According to many Slashdot commenters, the answer was clearly “Yes! Just be tactful and careful, and make it über geeky.”

Of course, those of us who live in the real world know the correct answer to be “Did you ask your boss first?”

Otherwise, coding random stuff that no one knows about in a large product is the mother of all bad ideas.

If you work on a large piece of software, chances are you’re not the only developer on it. So if you’re entitled to have a little fun adding code no one ordered to the product, why shouldn’t everyone else be? (Didn’t your mother teach you anything?)

So now we have a shipped product that took 50 people to code which now has 50 different hidden things in it to find.

Oh boy a treasure hunt! But no one knows what’s actually in the code since everyone decided to do their own thing, bypassing the company’s localization, legal and geopolitical checks. Who knows what time bomb is waiting to be found? If some lyrics no body screened can force the world wide recall of a game, a little message box that pops up with your favorite saying can cause just as much damage.

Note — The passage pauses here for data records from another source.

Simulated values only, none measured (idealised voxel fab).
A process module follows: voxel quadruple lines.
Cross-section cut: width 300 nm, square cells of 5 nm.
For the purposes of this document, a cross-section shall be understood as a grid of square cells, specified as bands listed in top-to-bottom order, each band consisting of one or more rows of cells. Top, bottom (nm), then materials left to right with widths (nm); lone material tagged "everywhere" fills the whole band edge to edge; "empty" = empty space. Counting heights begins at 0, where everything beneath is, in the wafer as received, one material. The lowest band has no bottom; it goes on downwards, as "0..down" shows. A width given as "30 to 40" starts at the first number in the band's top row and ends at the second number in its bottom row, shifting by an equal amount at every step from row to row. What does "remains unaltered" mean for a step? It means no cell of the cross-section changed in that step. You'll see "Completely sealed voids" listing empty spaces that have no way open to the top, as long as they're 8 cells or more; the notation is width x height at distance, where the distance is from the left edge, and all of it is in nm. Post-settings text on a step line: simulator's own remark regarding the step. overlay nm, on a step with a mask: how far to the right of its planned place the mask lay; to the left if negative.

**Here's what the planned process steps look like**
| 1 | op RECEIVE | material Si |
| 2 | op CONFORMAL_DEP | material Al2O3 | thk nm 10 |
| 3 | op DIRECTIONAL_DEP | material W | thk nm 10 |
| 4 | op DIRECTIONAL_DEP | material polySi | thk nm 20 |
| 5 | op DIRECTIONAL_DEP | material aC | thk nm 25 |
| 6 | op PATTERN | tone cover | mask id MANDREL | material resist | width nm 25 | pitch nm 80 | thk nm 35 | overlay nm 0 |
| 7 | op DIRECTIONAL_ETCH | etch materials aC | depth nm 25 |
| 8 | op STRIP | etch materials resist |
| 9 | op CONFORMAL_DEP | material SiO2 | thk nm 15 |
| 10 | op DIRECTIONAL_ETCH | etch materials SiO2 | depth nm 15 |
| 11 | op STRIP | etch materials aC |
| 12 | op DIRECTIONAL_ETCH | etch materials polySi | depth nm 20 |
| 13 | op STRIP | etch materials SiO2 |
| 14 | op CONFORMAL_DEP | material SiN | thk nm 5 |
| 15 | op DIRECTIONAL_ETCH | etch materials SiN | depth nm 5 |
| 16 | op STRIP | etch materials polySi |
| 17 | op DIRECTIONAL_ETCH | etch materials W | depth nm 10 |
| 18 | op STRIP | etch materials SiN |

What’s worse is the author of the article mentions he’s at the end of developing a large product. Remember, shipping is a feature, and as such you need to carefully consider taking changes the closer you are to release. Any bug you introduce now has a high risk of not being found before release.

Any easter egg added to the product needs to go through the same triage process as fixing any other bug. It is in fact a feature you’re trying to add. You need to ask yourself if it’s worth breaking something else to add it? Recall that the business value of any easter egg is zero.

Also consider the cost. Cardboard boxes are expensive these days and it’s no fun having to get one to haul your stuff away. Any company which pays you to code is not going to pay you to secretly sabotage their products from the inside. And that’s exactly what an easter egg coded up and known only to an individual is: sabotage.

Work long enough and you’ll discover that no change is safe and simple things break big things in complex ways. Once someone spends 8 hours debugging a customer problem only to find out it’s your code trapping the CTRL+SHIFT keys to pop up some little mini game, your management will be especially unhappy that not only did you cost them money to fix the problem, but that you also spent a good chunk of company time coding it up in the first place. Tetris is cool, Tetris in the shipped product minus your job is not.

Easter Eggs Done Right

Many companies do add stuff to their products so that the people working on it get to add their personal touch. They plan to do it, they test it and they screen whatever people add.

Watch many game’s credit screens and you’ll see pictures of developers with their little catch phrases. I guarantee these were a planned feature of the final game, not something coded up at zero hour. Plus they would be reviewed by lawyers and regional experts. This is important because the company is taking a risk letting their employees add that personal saying. If there’s a lawsuit, the company is responsible.

So the moral is, ask your boss first. Depending on what you ship will depend on what kind of personalization you can add.